The official language is English. Students may use their mother tongue. Programming problems will be formulated in English and then translated by the team leaders to the mother tongue of their team. Both versions will be given to students. Team leaders must be able to speak and write in English, as well as the language of their team.

The computers will be IBM PCs compatible with selected software packages. Only the computers and software with built-in help facilities provided by the organizers may be used in the competition. The use of digital, printed, sound and other materials will be forbidden. The programming languages of the contest are Basic (QBasic, Visual Studio), Pascal (Free Pascal), C/C++ (Visual Studio), C# (Visual Studio). The precise versions of these languages will be updated each year. The compilers and programming environments for the above mentioned programming languages will be installed on the hard disk.

On the day before first competition day competitors are entitled to try the equipment for up to one hour.


Problems
All problems are algorithmically oriented. No special hardware requirement or software packages and libraries (e.g. graphic packages) will be needed to solve the problems. Program reads input data from standard input (keyboard) and writes results to standard output (console) or from files. The problems must be formulated so that they can be solved with standard set of statements of the used programming language, standard primitive data types, strings, one-dimensional and/or two-dimensional arrays and elementary type constructions. It is supposed that general knowledge of elementary mathematics and programming is known by competitors:
• elementary properties of integers (prime and composite numbers, odd and even numbers and divisibility), properties of sequences (arithmetic, geometric, recurrent), and elementary combinatorial principles (sum and product rules, pigeon hole and inclusion – exclusion principle),
• elementary properties of geometrical figures (triangles including Pythagorean theorem, squares, rectangles, and polygons. Coordinate system of integer and real rectangular coordinates in the plane including calculating distance of two points, straight line equations and their intersections),
• elementary algorithms (exhaustive search, elementary sorting and searching algorithms, case by case analysis, trading time complexity for space complexity).

Team Composition
Each team is composed of up to four elementary school students, team leader and deputy team leader. Students have to be in school during the year when the contest is held and born after January 1st, 1992. The team leader will be members of the General Assembly, and each team leader has one vote.

General Assembly
General Assembly is composed of the team leaders of the participating teams and the president, nominated by the host country. General Assembly selects problems to be solved in the competition from a set of problems prepared and proposed by the Scientific Committee.

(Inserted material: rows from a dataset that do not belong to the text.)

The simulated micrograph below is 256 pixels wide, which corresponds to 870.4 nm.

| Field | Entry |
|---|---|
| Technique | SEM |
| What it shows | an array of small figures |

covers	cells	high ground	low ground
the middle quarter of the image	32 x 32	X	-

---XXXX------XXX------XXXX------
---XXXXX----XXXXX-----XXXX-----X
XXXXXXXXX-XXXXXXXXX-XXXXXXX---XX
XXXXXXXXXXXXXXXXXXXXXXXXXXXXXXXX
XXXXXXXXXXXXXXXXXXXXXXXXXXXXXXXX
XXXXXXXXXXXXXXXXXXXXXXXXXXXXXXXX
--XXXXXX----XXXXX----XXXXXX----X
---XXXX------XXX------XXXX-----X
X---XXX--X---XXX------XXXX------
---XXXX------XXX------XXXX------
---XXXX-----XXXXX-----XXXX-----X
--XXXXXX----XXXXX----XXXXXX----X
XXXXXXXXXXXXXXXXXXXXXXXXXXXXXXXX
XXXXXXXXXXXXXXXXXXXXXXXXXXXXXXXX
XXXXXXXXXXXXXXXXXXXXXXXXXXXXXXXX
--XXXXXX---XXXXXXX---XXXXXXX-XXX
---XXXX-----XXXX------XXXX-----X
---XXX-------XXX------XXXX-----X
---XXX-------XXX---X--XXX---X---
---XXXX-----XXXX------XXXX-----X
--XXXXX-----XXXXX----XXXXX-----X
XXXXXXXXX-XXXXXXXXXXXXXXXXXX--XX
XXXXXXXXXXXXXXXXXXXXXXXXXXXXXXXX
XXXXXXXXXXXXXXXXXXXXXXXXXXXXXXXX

The selection procedure is the following:
1. The chairman of the Scientific Committee distributes the proposals. Their number equals the number of problems to be solved by the contestants.
2. The GA members may either accept or, in case of a major ambiguity of formulation or other serious reasons, deny the proposals by voting. When and if a proposal is denied, another prepared proposal will be offered to the GA. For such cases, the Scientific Committee should prepare at least two extra proposals for each round. The text of the accepted proposals must not be changed by the GA, except for minor rephrasing that is needed to avoid smaller ambiguities.
3. The selected problems will be translated by the team leaders into the national languages of the teams.

Scientific Committee
The Scientific Committee (SC) consists of a chairman and a number of experts (SC members) from the host country. It becomes active well before the beginning of the Olympiad and has the task of selecting and preparing problems proposals. Another task of the Scientific Committee is to test and evaluate the solutions of the contestants.

Competition
The competition consists of two rounds in two different days. In every round the contestants will have to solve two problems in three hours. Within the first half an hour contestants may submit written questions (either in English or in their national language) to the Scientific Committee concerning the formulation and interpretation of the problems. Only questions that can be answered with 'Yes', 'No' or 'No comment' may be accepted. The answers will be produced by the members of the Scientific Committee and approved by the chairman of the SC as soon as possible. When the competition ends, each contestant should prepare his/her solution for the evaluation, according to regulations issued by the organizers. The whole communication between the JBOI authorities and contestants will be in a written form.

Evaluation
When the time allowed for problem solving is over, the solutions of each of the contestant will be checked by an evaluator, using previously unpublished test data. The evaluation is based on the test data and the responses of the programs only. The evaluation procedure concludes with the report of the Scientific Committee. If a team leader is dissatisfied with the report of the evaluation, he/she may appeal to the General Assembly whose decision is final.

Results and Prizes
The General Assembly will determine the minimum scores for the gold, silver and bronze medals using anonymous score table of regular competitors which is presented to GA on the special meeting by the president of SC. The proportion of gold, silver and bronze medals should be approximately 1:2:3. About 50% of the contestants should receive medals. Each contestant will receive a certificate of participation. The medals, certificates and other prizes will be given to the contestants at the official closing ceremony.



About Serbia


About Belgrade

Organization:


Serbian Ministry of Education


Serbian Ministry of Science


Mathematical Society of Serbia
 

Host of the competition:



High school for computing







Last update: 27.07.2007.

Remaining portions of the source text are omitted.